Lawren Stewart Harris CC (October 23, 1885 – January 29, 1970) was a Canadian painter, born in Brantford, Ontario. He is best known as a member of the Group of Seven who asserted a distinct national identity combined with a common heritage stemming from early modernism in Europe in the early twentieth century. A. Y. Jackson has been quoted as saying that Harris provided the stimulus for the Group of Seven. During the 1920s, Harris' works became more abstract and simplified, especially his stark landscapes of the Canadian north and Arctic. In the 1930s, He stopped signing, titling and dating his works so that people would judge his works on their own merit and not by the artist or when they were painted.

Life

Early years

Lawren Stewart Harris was born on October 23, 1885 in Brantford, Ontario. He was the son of Thomas Morgan Harris and Anna Stewart. His father was secretary to the firm of A. Harris, Sons & Company Ltd., merchants of farm machinery, which merged with the Massey firm in 1891, forming the Massey-Harris Company, later known as Massey-Ferguson.[1][2] Lawren Harris` share of the fortune that resulted made him free from financial cares the rest of his life.[3] Although born to wealth, he was an individual who made his own path in his own individual way.[4][5] In 1894, his father died and the family moved to Toronto.[6] In 1899, he began to board at St. Andrews College, which was located in Rosedale in Toronto at the time, then in 1903 attended University College at the University of Toronto.[7] From 1904 to 1908 he studied in Berlin, where he obtained a solid academic training and a knowledge of modern art through public and private exhibitions he saw there.[7] Among these exhibitions were several of the Berlin Secession and a comprehensive review of 19th century German art.[8]

Career

File:Lawren Harris in his Vancouver Studio.jpg
Lawren Harris in his Vancouver studio, circa 1944.

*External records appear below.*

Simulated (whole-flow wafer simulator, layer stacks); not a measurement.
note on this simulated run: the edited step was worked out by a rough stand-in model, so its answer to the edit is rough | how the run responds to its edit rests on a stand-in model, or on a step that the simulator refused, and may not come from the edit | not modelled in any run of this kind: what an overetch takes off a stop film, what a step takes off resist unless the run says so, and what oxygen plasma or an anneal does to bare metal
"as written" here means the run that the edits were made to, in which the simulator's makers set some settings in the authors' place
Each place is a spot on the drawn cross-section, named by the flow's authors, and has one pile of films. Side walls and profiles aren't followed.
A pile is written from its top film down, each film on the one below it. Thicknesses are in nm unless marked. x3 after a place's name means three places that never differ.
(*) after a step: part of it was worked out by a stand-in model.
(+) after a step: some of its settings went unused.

In Toronto, to which he returned in 1908, Harris found friends through the Arts and Letters Club of Toronto which he helped found along with his friend Roy Mitchell (1884-1944).[9][10] In 1911, he met and became friends with J. E. H. MacDonald who was exhibiting sketches at the Club. Around 1913 or 1914, he became interested in philosophy and Eastern thought, likely through Mitchell, and later, he became absorbed by Theosophy (although it was not until 1924 that he formally joined the Toronto Lodge of the International Theosophical Society).[11]

In 1914, Harris began to take the steps that would cement a group of like-minded artists together in Canadian art. That year, he and his friend Dr. James MacCallum, financed the construction of a Studio Building in Toronto which provided artists, among them Tom Thomson, with an inexpensive space to work. (In 1915, Harris fixed up a shack behind the Studio Building for Thomson).[12] In 1918 and 1919, Harris financed boxcar trips for the artists of the later Group of Seven to the Algoma region, travelling along the Algoma Central Railway and painting in areas such as the Montreal River and Agawa Canyon.

In May 1920, Harris, J. E. H. MacDonald, and Franklin Carmichael, A. Y. Jackson, Frank Johnston, Arthur Lismer, and Frederick Varley, formed the Group of Seven.[13] In the fall of 1921, Harris ventured beyond Algoma to Lake Superior's North Shore, where he would return annually for the next seven years. While his urban and Algoma paintings of the late 1910s and early 1920s were characterized by rich, bright colours and decorative compositional motifs, the discovery of Lake Superior as a source of subject material meant the depiction of what Jackson called a "sublime order".[14] Harris conveyed the spiritual side to the scene through a more austere, simplified style, with a limited palette.[15][16] In 1924, a sketching trip with A.Y. Jackson to Jasper National Park in the Canadian Rockies marked the beginning of Harris' mountain subjects, which he continued to explore with annual sketching trips until 1928, exploring areas around Banff National Park, Yoho National Park and Mount Robson Provincial Park.[17] In 1930, Harris went on his last extended sketching trip, travelling to Greenland, the Canadian Arctic and Labrador aboard the supply ship SS. Beothic for two months, during which time he completed over 50 sketches. The resulting Arctic canvases that he developed from the oil panels marked the end of his landscape period.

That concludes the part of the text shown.